New Proposal Requires OSCA Members to Attend Anti-Racism Meetings

Louis Krauss, News Editor

In an effort to facilitate more effective cross-community discussion, OSCA is requiring its members to attend next week’s Anti-Racism Workshops. Held on Nov. 23 and 24, the workshops will last approximately three hours and will address both the intricacies of racial insensitivity, as well as the implications of allyship. While OSCA bylaws have always allowed for this type of mandatory meeting to be proposed, this is the first case of implementation.

OSCA President Katherine Pardue said that this was partly in response to last year’s racial hate incident and that she thought that OSCA could be more open and helpful to students who have been offended by past insensitivity.

“There was a call to action last spring, and up until then OSCA had been doing a lot of talk about how inclusive the organization was. It became clear that that was not entirely true, as members of our community spoke up about ways in which they did not feel OSCA was not always accessible to POCs and low-income folk in particular, including myself,” said Pardue in an email to the Review.

“As a woman of color facilitating discussions about these trainings in Harkness last spring I was met with the alarming reality that many people did not know how to check their privilege, call-in others for saying harmful things, or navigate these discussions in a successful way.”

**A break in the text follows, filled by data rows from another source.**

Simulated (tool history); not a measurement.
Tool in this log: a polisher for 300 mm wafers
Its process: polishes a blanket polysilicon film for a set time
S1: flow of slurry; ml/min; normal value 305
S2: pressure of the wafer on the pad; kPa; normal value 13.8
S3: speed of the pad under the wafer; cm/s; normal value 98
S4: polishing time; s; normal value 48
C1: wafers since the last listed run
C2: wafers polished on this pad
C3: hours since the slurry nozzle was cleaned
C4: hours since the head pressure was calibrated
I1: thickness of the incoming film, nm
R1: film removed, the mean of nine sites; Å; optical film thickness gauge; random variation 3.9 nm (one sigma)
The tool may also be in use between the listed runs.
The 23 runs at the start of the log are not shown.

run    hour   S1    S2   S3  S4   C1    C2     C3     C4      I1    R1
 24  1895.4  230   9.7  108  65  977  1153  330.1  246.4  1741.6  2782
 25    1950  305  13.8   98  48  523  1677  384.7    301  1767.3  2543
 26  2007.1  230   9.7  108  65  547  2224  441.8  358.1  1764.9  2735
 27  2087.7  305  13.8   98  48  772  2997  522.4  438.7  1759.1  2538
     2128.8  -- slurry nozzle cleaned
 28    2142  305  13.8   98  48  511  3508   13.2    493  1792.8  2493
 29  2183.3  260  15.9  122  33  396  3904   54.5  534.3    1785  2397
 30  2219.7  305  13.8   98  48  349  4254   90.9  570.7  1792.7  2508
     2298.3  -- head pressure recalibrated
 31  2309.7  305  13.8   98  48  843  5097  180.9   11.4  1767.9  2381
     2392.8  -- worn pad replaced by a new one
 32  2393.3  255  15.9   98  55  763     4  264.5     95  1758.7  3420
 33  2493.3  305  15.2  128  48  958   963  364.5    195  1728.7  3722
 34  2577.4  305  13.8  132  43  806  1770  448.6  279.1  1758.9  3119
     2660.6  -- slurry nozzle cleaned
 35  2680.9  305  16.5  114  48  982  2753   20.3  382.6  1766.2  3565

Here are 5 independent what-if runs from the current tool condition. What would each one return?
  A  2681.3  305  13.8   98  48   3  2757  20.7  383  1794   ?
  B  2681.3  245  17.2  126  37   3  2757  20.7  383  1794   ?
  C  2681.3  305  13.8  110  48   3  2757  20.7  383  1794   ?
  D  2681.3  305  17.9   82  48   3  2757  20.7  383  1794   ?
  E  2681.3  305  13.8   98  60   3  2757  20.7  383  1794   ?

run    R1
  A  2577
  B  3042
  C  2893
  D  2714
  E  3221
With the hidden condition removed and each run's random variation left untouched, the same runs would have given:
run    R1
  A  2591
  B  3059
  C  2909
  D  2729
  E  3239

According to Pardue, one of the reasons that these workshops are required solely for OSCA, rather than the entire of the student body, is that the co-ops have the power to implement their decisions sooner.

“I hold OSCA to a different standard than I do Oberlin College, and felt that after the March 4th events I had not been doing all that I could to ensure the safety and accessibility of our spaces. OSCA has the ability to decide on things faster, and implement them sooner than the College can. All of our decisions are made via the collective power of our membership, whether that is through the Board of Directors who directly represent the members or within individual co-ops,” said Pardue.

Like OSCA, Student Senate members have also decided to hold these types of discussions. This decision was made on Oct. 7, when a proposal detailing the need for such a series of workshops was drafted by leading members of the association. Pardue said she believes that, although a single workshop won’t make the campus dramatically more accepting, it will have some effect.

“The purpose of these workshops would not be to make everyone think the same way or force anyone to conform to a certain way of being ‘politically correct’ but rather to establish a minimum expectation of critical thought by OSCA members in relation to privilege and accessibility,” she said.

Although such a blanket initiative may prove to safeguard against insensitivity, some students have said that they view the proposal as an outlet for the heads of OSCA to alleviate their “white guilt.” College sophomore and former Harkness resident Bill Derrah said that most co-ops’ overall lack of diversity is what led to this decision.

“During my time in OSCA, people complained [about] how racially homogenous it was — [those people] being white people. So I think it’s kind of flamboyant and self-inflating to have race meetings when it didn’t seem to be an issue,” Derrah said.

He went on to say that, because there isn’t much diversity in co-ops, workshops like these don’t often make their projected impact. Derrah said that this lack of diversity might have led OSCA members to believe that they have to make up for racial insensitivity more than other Oberlin students.

“This sounds like something OSCA is upset with itself over, and this is like penance, or the flagellant whipping himself saying ‘No, we’re not exclusive, see? We worry about racism too,’” Derrah said.

Some students have also noted that three hours on a weekend is too long of a time commitment for all of the members of OSCA. According to Derrah, some OSCA members have called them “useless.” Others are upset that missing the workshop would result in a missed job.
However, while there might not be an influx of racial diversity in the co-op community, some members believe that other forms of diversity are more widely respected. OSCA Education Coordinator Chandler Atkinson said that her veganism and allergies are always respected, and that members of the co-op should be just as supportive to people of different ethnicities.

“I am vegan and severly allergic to peanuts, a diet that many people would think of as “extremely hard to accommodate,” yet I am served two meals a day every day in my co-op and have never had an allergic reaction in my five semesters in Harkness. So I think that OSCA should do everything it can to let all of its members experience the same level of safety and acceptance as I do,” Atkinson said in an email to the Review.

She also said that, although the meetings are required, there will be more workshops to accommodate the members who won’t be able to attend.

“There were a couple members early on that were worried about the time commitment, but we worked out ways for people who cannot make the trainings to be trained at different times. The trainings are mandatory and members that do not attend one receive a missed-job, but as long as they contact the education coordinators or the accessibility coordinators they will not receive the missed job,” Atkinson said.

The College is currently on the fence about requiring the entire student body to attend these tutorials, as such a demand would necessitate a College-wide bylaw. The workshops will be held by several North American Students of Cooperation heads — Director of Membership and Communications Farheen Hakeem, People of Color Caucus Chair Layla Oghabian and Vice President Vivian Onuoha.